Nigeria: 2012 in Perspective

By Kabir Mato, Daily Trust

The year 2012, in my view, was a very difficult year in terms of the series of negative incidents that have faced the Nigerian people and nation. This is not to say there were no occurrences that, to a reasonable extent, could be said to be positive.

If the pendulum of measurement is anything to go by, I am of the view that those series of national crises that we faced have by far outweighed the few or any possible little achievement or benefit that might have been recorded during the year.

My take on Nigeria’s major problems is that there is a yawning gap between governance and the reality of the population. We are faced with a tragedy of gargantuan proportion in the sense that most people in positions of authority hardly appreciate the essence of research in the development process. Governance, especially in Abuja, has been reduced to the pedestrian level of fault line identification and exploitation.

Those who call the shots are unable to appreciate the magnitude of the crisis at hand talk less of deploying efficient methodologies in tackling these problems. That is why ethnicity, regionalism and religious fault lines have become the major contours of policy at the highest level of government in the country.

Failure of those in positions of authority to meet the basic needs of the common man has paved the way for the evocation of sentiments to cover up for the obvious failures of men and women in positions of power and authority. That is why today in Nigeria the pulpit has become the major avenue of making policy statements or to say the least the avenue where critical national questions and the attempt to resolve them are aired.

President Goodluck Jonathan is guilty of converting the pulpit into an arena of politics. This he did twice in December 2012 and on the 1st of January 2013. At the Redeemed Christian gathering, the president was quoted as saying that they shall crush forces of evil making an unintelligent reference to the first time he was at that congregation a few months before the elections in 2011 and the powers of light that gave deadly blow on the evil.

I am one of those who believe that certainly there is a close correlation between religion and politics. It is not true to say that politics should be kept away from religion. Yes to the extent that people like President Jonathan exploit the situation. I am of the conviction that there is an integral relationship between politics and religion and vice versa.

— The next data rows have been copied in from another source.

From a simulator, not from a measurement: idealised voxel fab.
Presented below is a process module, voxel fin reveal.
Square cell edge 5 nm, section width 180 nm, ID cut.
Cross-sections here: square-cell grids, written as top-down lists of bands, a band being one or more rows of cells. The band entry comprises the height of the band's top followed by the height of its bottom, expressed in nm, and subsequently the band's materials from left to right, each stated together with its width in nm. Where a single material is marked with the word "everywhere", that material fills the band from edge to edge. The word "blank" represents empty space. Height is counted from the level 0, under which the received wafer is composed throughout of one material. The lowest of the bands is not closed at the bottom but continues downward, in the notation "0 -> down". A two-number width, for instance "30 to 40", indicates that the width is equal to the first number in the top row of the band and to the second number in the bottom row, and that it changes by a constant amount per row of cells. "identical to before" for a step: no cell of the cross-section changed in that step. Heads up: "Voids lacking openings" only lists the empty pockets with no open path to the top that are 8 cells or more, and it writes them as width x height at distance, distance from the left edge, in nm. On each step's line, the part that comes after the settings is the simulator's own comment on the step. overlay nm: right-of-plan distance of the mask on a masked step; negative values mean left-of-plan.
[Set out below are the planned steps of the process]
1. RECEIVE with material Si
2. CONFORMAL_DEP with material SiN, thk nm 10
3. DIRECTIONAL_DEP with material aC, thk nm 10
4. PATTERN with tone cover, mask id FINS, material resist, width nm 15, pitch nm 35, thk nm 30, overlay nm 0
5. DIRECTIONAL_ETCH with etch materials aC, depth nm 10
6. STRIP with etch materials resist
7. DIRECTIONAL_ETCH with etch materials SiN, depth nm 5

To that extent, it is critical that the religious inclination of every political actor must dictate his political intercourse. If truly religion is a vehicle towards emancipation, then its focus is service to God and humanity. That is the meaning of politics too – service to humanity and by extension to God.

It is dangerous when political elites indulge in the manipulation of religion for the attainment of selfish objectives in politics. This, in my view, specifies the engagement of President Goodluck Jonathan in the last few years. On January 1st 2013 during the New Year service, the president announced to the congregation that the government would deal and defeat any sect that foments trouble. He went on to announce the ‘arrest’ of those who he said bombed police headquarters, UN House and a Madalla Church.

In my view, the venue of such pronouncements should neither be a church nor mosque. It should be either in his palace or at any other function where Nigeria is represented. Such pronouncements in Church services, in my view, further compounds the existing sectarian suspicion that is centripetal and centrifuging the fragile national religious harmony.

Who are those responsible for the handling of this president? Why won’t they for God sake do a better job? Nigeria is far more complex than any tiny part of it or those tendencies that unfortunately continue to pull the nation apart. We need more maturity and effective brinkmanship in managing the affairs of our complexities. Definitely, we are in trouble.

Why crises of insecurity continues to rare ugly head in Nigeria today has a lot to do with the inability of the government high command to come to terms with the obvious national failures that have accumulated over time and are manifesting in the manner that they do today. For sure, conventional military warfare finds it impossible to deal decisively with insurrection that is fashioned out of guerrilla tactics.

There is the need to re-strategize and take informed steps in dealing with social issues. Social crises created by social disequilibrium are best resolved through enhanced social policies. Violence and brute military force can only reduce the tension but certainly the root causes of these problems are not thoroughly addressed.

From economic, social and political dimensions, the year 2012 was difficult. Economically, the worth of Nigerians didn’t get any better. There was no proper budget implementation. A budget that had over 70% as recurrent and only about 30% capital was certainly a tragedy and even at that the implementation of this 30% component was selective and partial. In an economy where dependence on the state is exclusive, it is not only difficult but impossible to achieve any growth and development. I hope 2013 will be a better life.

Politically, the nation has not been able to build institutions that will support genuine politics. What we have is the continuation of business as usual. Things can’t happen naturally. People still lack the capacity to freely choose leadership and representatives at various levels. This is unfortunate. I hope 2013 will be better.

Sociologically, security challenges are a hallmark of our national tragedy and it is my view that the failure to get it right stems from the inability to properly comprehend the magnitude of the problem. Different and more purposeful approach must be the watchword in 2013 if the challenges are to be overcome.

The year 2012 was very difficult. May 2013 be a better year but that will depend on the capacity of the leadership to do what is right.